Yes, it's true that:

Note that the boundary variable for a set of N contiguous intervals is an array of shape (N,2). Although in this case there will be a duplication of the boundary coordinates between adjacent intervals, this representation has the advantage that it is general enough to handle, without modification, non-contiguous intervals, as well as intervals on an axis using the unlimited dimension.

And I understand that:

We have a principle of not doing that in Sect 1.2.

To avoid potential inconsistency within the metadata, the conventions should minimise redundancy.

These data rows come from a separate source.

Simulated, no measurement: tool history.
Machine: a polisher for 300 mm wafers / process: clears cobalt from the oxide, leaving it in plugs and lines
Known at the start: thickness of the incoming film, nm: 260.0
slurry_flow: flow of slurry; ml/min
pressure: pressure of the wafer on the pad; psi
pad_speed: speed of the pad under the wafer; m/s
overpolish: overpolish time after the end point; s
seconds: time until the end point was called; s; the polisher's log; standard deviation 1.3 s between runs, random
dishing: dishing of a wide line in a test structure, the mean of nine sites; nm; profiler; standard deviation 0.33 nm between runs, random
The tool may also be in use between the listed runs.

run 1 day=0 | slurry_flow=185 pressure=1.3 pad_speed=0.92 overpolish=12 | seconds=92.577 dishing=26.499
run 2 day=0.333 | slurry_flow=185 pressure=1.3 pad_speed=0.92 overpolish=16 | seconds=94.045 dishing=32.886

Although the (N,2) convention is wasteful of space in the common cases, it makes the document and software simpler if we have only one convention. I think there would need to be a very strong reason to add any alternative convention, for the reasons summarized Sect

1.2:

Because all previous versions must generally continue to be supported in software for the sake of archived datasets, and in order to limit the complexity of the conventions, there is a strong preference against introducing any new capability to the conventions when there is already some method that can adequately serve the same purpose (even if a different method would arguably be better than the existing one).

I think there is also the principle of "meeting data providers where they are" -- and where model results providoer are is specifying the grid in terms of nodes, etc, and NOT providing bounds.

it makes the document and software simpler if we have only one convention.

In principle, yes, but a convention that is overly complex makes software harder, not simpler, and this is an example of that.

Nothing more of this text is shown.